From Mike in Boston, MA on 8/23/2006

Q. I want to retire in two years and sell my business. What should I be doing to get ready? When should I approach an investment banker about working with me on the transaction?

A. Answered on 8/28/2006.

It’s very wise to begin preparations for your exit well in advance of actually going to market. There are several key steps you can take to prepare your company. One is to make sure you have a solid “bench” in place at the time of exit so that the business can continue to grow and function as you transition out of it shortly after a sale. Putting in place strong management who can learn the business and markets and earn the trust of a new buyer will be important for most buyers -- and absolutely critical for financial buyers.

Another important step you should begin to implement is detailed reporting on the key metrics and drivers of your business. Tracking trending over a period of years for detailed attendee and exhibitor statistics is a critical due diligence element for a buyer. The more information you collect and track year to year, the easier it will be to demonstrate the value of your business -- not to mention help you manage it in the near term. For example, forward bookings are a key indicator of future growth and many trade show producers don’t capture this information at a point in time compared to the same point in time prior year. This is a very important performance barometer.

Lastly, having your numbers audited, or at least reviewed, can help make the due diligence process easier and help in negotiating key contract terms (like size of escrow) because a buyer has a greater degree of confidence in the accuracy of audited financials. Beginning a relationship with an investment banker early on can help you identify these types of processes and answer your questions as you move ahead.

From Kelly in Chicago , IL on 7/6/2006

Q. Should we tell all of our employees that the company is up for sale? Do you have any recommendations on how to tell them? How do we allay their fears so they can concentrate on their day-to-day jobs?

A. Answered on 7/10/2006.

Confidentiality is a concern in every transaction. News that a company is for sale can impact customer relationships, competitive position and employee morale. As a general rule, we advise clients to make information available on a strictly need-to-know basis -- that is, to individuals who may be directly involved in the transaction process. If confidentiality is less of an issue, share information with staff in a way that leaves them feeling positive about the process and hopeful about their future opportunities. A message such as: "Selling at this time will let us take the company to a level beyond what we can achieve as a stand-alone, creating new opportunities for everyone within a larger organization."
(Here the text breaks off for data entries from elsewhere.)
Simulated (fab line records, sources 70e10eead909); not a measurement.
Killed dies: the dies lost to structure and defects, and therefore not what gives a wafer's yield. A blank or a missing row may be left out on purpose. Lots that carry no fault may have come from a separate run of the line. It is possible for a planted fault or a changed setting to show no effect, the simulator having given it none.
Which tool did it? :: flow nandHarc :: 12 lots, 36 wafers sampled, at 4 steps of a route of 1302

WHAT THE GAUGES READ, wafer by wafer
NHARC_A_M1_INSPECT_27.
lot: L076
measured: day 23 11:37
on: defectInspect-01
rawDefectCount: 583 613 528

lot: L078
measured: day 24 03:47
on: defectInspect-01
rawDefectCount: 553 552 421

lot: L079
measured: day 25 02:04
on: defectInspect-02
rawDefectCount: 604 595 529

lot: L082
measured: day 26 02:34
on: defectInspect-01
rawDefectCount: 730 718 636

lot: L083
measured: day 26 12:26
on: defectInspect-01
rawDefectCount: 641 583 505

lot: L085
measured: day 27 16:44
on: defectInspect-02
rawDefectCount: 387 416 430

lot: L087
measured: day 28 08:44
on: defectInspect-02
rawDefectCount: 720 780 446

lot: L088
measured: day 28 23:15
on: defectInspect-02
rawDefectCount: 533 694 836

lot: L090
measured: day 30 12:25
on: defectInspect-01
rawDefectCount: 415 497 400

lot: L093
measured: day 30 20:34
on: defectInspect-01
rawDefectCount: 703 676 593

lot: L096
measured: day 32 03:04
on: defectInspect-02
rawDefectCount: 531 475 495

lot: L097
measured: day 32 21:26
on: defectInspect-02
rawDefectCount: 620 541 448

If a private equity group is the buyer, you can truthfully say that putting deep pockets behind the company will enable it to grow faster, organically and through acquisition, opening new career opportunities to employees. A sale to a strategic buyer offers not only deeper pockets for growth and competitive strength, but also employees will be able to leverage a broader product array within a wider organization, with new ways to grow.

In either case, you'll want to shorten the period of uncertainty by waiting as long as possible to tell employees. A good time to tell employees about the sale is when the Offering Memorandum is circulated to potential buyers, and it becomes more difficult to maintain strict confidentiality. It's safe to assume that, once your employees are aware of the sale, the marketplace will be, too, so it's best that your customers and competitors hear the news from directly from you. The added benefit of a public announcement is that you may reach potential buyers who were not on the initial list while it's still early enough in the transaction process for them to join in. Timing aside, it's critical that the information reach all stakeholders directly from you, unfiltered by the rumor mill or media spin.

From Julie in New York, NM on 6/12/2006

Q. I run a trade association with the major trade show in our market. As the macro industry shows encroach on our niche, my board of directors is considering selling our trade show to a for-profit. How would this impact our primary mission of providing service to our membership?

A. Answered on 6/12/2006.

Trade shows are often an association’s most significant income source. You can maintain that income by structuring a transaction that replaces most of the cash flow. Because the association’s continued involvement with the event is so critical to a buyer, there’s typically a revenue-sharing component to the deal, often 3-5 percent of exhibition revenues. The balance can be contributed by interest earned on the cash paid at closing for the trade show. In most cases, the association can eliminate operating expenses and overhead related to overseeing the show staff and production. Between the revenue sharing, interest income and expense elimination, the association can often replace the show’s cash flow, mitigate future risk by monetizing the value built up in the event, and free up resources that can be applied to the other services you provide your membership.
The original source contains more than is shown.